ST. GEORGE, SC: Huge Setback for ECUSA at South Carolina Trial -- Their Expert Concedes the Case

By A.S. HALEY
THE ANGLICAN CURMUDGEON
http://accurmudgeon.blogspot.com/
July 16, 2014

Yesterday, July 15, was the seventh day of the ongoing trial involving Bishop Lawrence's Episcopal Diocese of South Carolina and thirty-four of its parishes, as plaintiffs, seeking to quiet the title to their real and personal property against the claims made by ECUSA and its rump group, the "Episcopal Church in South Carolina" ("ECSC"). The defendants say that the Diocese and its parishes all forfeited their property when the Diocese voted to amend its governing documents so as to make it no longer a constituent member of ECUSA.

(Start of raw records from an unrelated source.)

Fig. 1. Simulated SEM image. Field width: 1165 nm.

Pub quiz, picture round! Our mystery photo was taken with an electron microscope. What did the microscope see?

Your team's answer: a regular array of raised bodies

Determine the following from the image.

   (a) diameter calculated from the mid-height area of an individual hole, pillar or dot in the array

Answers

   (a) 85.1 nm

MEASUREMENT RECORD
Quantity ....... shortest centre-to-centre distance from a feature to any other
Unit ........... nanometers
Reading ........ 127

According to the official line promulgated by ECUSA, "people may leave, but dioceses may not." ECUSA claims to be made up of 110 dioceses (actually, now 109 following the merger of Quincy into the Diocese of Chicago), but four of them are not true dioceses -- they are the rump groups set up by 815 to act as plaintiffs (or, in some cases, when they cannot organize fast enough, as defendants and counterclaimants) in the lawsuits brought to recover the bank accounts and real properties that belonged to the dioceses and their member parishes that voted to withdraw. Those rump groups, although each newly organized, have never formally been admitted as proper "dioceses" into union with General Convention, as required by ECUSA's own Constitution.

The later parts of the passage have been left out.